Your to-do list is one of the easiest and most effective ways to get and stay organized. There are several methods that we like, and we hope that you’ll find one that meets your needs in this list.
The Ivy Lee Method: The Ivy Lee Method asks you to focus on your priorities. At the end of the day, write down the six (and no more) tasks that you need to accomplish and prioritize these from most to least important. At the start of the next day, work on Priority #1 and don’t stop until it’s complete. Follow this process with the rest of the list. If you don’t get everything done in one day, simply transfer the incomplete tasks to the new list (their priority may change based on new priority tasks coming to the fore).
Bullet Journaling: At first glance, a bullet journal can seem overwhelming, but it’s really just the ultimate master to-do list.

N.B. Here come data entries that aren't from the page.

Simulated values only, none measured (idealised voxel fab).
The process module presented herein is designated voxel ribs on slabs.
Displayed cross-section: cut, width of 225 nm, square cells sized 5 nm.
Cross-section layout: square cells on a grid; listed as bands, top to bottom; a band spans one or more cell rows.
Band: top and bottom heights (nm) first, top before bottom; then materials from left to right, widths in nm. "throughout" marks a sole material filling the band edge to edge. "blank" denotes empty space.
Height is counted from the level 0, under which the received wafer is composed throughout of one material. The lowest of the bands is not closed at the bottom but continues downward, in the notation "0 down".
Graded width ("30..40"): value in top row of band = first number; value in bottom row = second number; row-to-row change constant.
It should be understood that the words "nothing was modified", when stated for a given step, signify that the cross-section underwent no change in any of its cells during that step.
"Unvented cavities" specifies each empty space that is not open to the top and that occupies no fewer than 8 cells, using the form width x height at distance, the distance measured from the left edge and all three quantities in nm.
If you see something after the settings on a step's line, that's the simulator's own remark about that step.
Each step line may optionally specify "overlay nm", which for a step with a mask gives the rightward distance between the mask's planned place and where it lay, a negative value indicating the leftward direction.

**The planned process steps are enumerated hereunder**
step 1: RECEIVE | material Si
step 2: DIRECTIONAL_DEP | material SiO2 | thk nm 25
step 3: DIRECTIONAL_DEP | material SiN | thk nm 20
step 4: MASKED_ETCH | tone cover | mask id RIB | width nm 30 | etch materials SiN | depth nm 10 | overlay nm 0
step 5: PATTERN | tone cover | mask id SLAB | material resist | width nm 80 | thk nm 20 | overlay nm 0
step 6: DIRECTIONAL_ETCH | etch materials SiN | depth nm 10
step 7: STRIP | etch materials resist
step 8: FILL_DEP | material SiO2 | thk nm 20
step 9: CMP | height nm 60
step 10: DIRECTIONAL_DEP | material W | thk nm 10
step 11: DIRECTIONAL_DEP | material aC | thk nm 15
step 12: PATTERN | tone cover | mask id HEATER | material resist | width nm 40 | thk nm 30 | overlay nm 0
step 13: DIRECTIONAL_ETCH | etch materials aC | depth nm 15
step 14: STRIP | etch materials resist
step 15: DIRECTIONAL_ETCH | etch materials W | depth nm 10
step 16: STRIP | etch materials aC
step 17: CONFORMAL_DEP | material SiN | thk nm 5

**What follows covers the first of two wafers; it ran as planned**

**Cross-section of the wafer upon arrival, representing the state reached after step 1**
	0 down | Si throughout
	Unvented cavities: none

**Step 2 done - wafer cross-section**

- With the intention of the journal lasting two months, get the journal of your choosing – anything from a spiral notebook to a Moleskine in a fashionable color – leave a few pages blank, then begin numbering and identifying them. Many people begin identifying pages with the first day of the month.
- Next, you create your key. Ryder Carroll, the man behind the bullet journal recommends creating three keys: Tasks, Events, and Notes. Jot down your list in bullet points and then decide which key corresponds with each task.
- The bullet for each Task is represented by a dot (.) and as you go down your list, Tasks are marked with an “X” for Complete, a “>” for Migrated (moved to another day), or a “<“ for Scheduled. Events follow the same pattern, but their designated bullet is an “O.” With tasks and events, remember to keep them short and simple!
- Notes are indicated with a dash (-), and they’re just what you think – a place for ideas and other things that you want to remember.
- Now it’s time for Signifiers:
- An asterisk (*) indicates a priority;
- An exclamation point (!) is generally used with Notes and represents inspiration;
- If you need to look into something, draw a simple eye next to it.
- Use those first few blank pages to create your Index (the topic and the pages on which you will find it listed), Future Log (things that aren’t in this journal, but need to be on your radar), and Month Log, which gives you an overview of the month.
- Now you’re at Page One and can begin!
Check out Bullet Journal for more details, examples, and a helpful video! Visuals definitely help clarify the process, so we recommend visiting the website.
Apps: If you prefer a computer, tablet, or smartphone to keep track of your lists, you have a variety of applications at your disposal. Many computers and phones come with a calendar as part of their operating systems, and you can use this to keep track of your calendar and tasks and set reminders. Voice assistants such as Siri and Cortana are no longer strictly mobile, with desktop/laptop versions now available. Some of the most popular and highly-rated apps are:
Of course, you can also browse an app store to find the ones that are most appealing to you and give them a try, as many of them are free. There are also many simple versions – think checklist and grocery list – available.
Online Project Managers: If you have projects that include several tasks each, a project manager might be the way to go. You can set up your projects and add tasks to them, complete with descriptions, team members, and deadlines. Many techies find the sites are Asana*, Redbooth*, Basecamp, and Projecturf to be the best.
*These sites have free versions.
Now is the perfect time to get started with one of these methods, as the kids are back to school and their schedules are revving up, and the holiday season will be here before we know it!